Ten Mile Range-Breckenridge, CO; 1940s (SHS-P.2014.58-1)

Breckenridge sunk perilously close to ghost-town status in the middle of the 20th Century. The last dredge boat shut down in 1942 and the mines were nearly played out. Without a livelihood, people left. By 1950, population dwindled to just 296 individuals, the lowest level since 1870. The period from 1942 when gold mining ceased to 1960 when the first rumblings of the Breckenridge Ski Area were heard are referred to as the Quiet Years. How did Breckenridge survive this lonely time?

When the War Production Board Limitations Order 208 shut down non-essential minerals mining in October 1942, quiet descended on Breckenridge, both literally and figuratively. Previously, the dredge boats were allowed to chew their way through downtown during the Great Depression, because town fathers hoped the dredges would provide jobs. When the U.S. Government order ended gold mining, the noisy dredge boats ended their fifty-year reign of racket in Breckenridge. The ensuing silence was a portent of a quiet future for the community.

Tonopah No. 1 dredge boat on the Blue River north of Breckenridge, CO (BHA.2016.1.42)

The government shut-down was resented. Breckenridge survived the Depression better than many places because of gold. Throughout the 1930s, many area mines continued to operate and the dredge boats offered jobs. Without gold mining, there was little else to sustain Breckenridge. The population fell precipitously.

Breckenridge was listed in one of the earliest ghost town guide books, Muriel Sibell Wolle’s definitive Stampede to Timberline, first published in 1949. And while its listing was qualified as “partly ghost,” Breckenridge felt the sting of its declining fortunes recounted by an art teacher from Boulder who painted the abandoned buildings as such wobbly affairs they might fall down at any minute. Just a decade later, Perry Eberhart included Breckenridge in his popular Guide to the Colorado Ghost Towns.

From both of these guidebooks, we gain a peek into life in Breckenridge in the mid-century. A local gave Wolle a tour of the Silverthorn Hotel, one of the first and finest establishments in Breckenridge. The contents were thickly coated with dust and the drapes musty. The remaining dredge boat was floating in a sluggish pool. She wrote that the “entire country around Breckenridge was piled with gravel dumps,” the rock tailings left by the dredge boats. Eberhart noted that the Silverthorn Hotel was still standing but vacant. It was torn down in 1957 after surviving nearly a hundred years.

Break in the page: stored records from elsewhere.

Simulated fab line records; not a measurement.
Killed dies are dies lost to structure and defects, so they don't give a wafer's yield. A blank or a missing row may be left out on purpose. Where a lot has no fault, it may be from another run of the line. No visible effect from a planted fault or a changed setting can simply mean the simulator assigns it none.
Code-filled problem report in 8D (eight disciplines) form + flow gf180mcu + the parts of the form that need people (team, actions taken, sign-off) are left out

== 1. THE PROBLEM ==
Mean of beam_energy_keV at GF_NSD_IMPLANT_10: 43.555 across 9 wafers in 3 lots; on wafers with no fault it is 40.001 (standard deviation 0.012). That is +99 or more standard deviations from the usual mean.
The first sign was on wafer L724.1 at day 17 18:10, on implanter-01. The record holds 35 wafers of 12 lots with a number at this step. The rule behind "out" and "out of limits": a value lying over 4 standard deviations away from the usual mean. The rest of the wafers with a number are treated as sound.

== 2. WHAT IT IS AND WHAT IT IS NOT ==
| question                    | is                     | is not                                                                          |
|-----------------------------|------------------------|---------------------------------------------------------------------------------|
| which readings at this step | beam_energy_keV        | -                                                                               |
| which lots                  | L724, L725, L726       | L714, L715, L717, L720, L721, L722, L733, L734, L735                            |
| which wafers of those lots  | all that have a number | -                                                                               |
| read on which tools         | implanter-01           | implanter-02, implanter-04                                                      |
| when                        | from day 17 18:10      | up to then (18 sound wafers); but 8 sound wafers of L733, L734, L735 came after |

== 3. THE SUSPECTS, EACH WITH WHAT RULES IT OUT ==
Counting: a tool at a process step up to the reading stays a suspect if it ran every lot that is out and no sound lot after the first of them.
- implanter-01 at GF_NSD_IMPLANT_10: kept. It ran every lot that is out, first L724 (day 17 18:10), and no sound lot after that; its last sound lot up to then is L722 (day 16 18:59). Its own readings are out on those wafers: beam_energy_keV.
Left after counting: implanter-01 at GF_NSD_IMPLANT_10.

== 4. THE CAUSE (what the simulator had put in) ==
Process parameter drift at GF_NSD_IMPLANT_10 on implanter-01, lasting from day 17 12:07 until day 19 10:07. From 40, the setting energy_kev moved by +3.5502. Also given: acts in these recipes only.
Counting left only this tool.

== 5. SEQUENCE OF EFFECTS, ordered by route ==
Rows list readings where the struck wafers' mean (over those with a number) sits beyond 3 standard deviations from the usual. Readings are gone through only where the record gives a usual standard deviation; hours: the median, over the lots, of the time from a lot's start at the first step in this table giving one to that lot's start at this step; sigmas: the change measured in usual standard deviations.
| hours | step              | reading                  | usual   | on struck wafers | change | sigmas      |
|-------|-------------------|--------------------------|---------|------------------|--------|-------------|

Sign on the former Silverthorn Hotel - Breckenridge, CO; 1950s (BHA.2015.1.64)

But Breckenridge persisted. It wasn’t a ghost town. It had a school, the County Courthouse, a grocery, and three gas stations. These enterprises kept Breckenridge going. There were a few jobs at the County. In a time before term limits, the job of County Assessor or Clerk were held, in some cases, for decades. Married couples commonly enjoyed precious employment together in the Courthouse. Frank Brown served as both Mayor of Breckenridge and County Assessor, with wife Theta his deputy. Helen and Ted Fletcher, Sr., also worked together in the Courthouse building.

Literary ladies Belle Turnbull and Helen Rich chose to make their home in Breckenridge in 1938, and attracted fellow literati to visit. Colorado Poet Laureate Thomas Ferril was a frequent guest. His poem “Old Men on the Blue” tells of aged men sitting in the shade all day long watching the gas pump go up and down, their skin faded yellow. Ferril paints a forlorn picture of a fading town.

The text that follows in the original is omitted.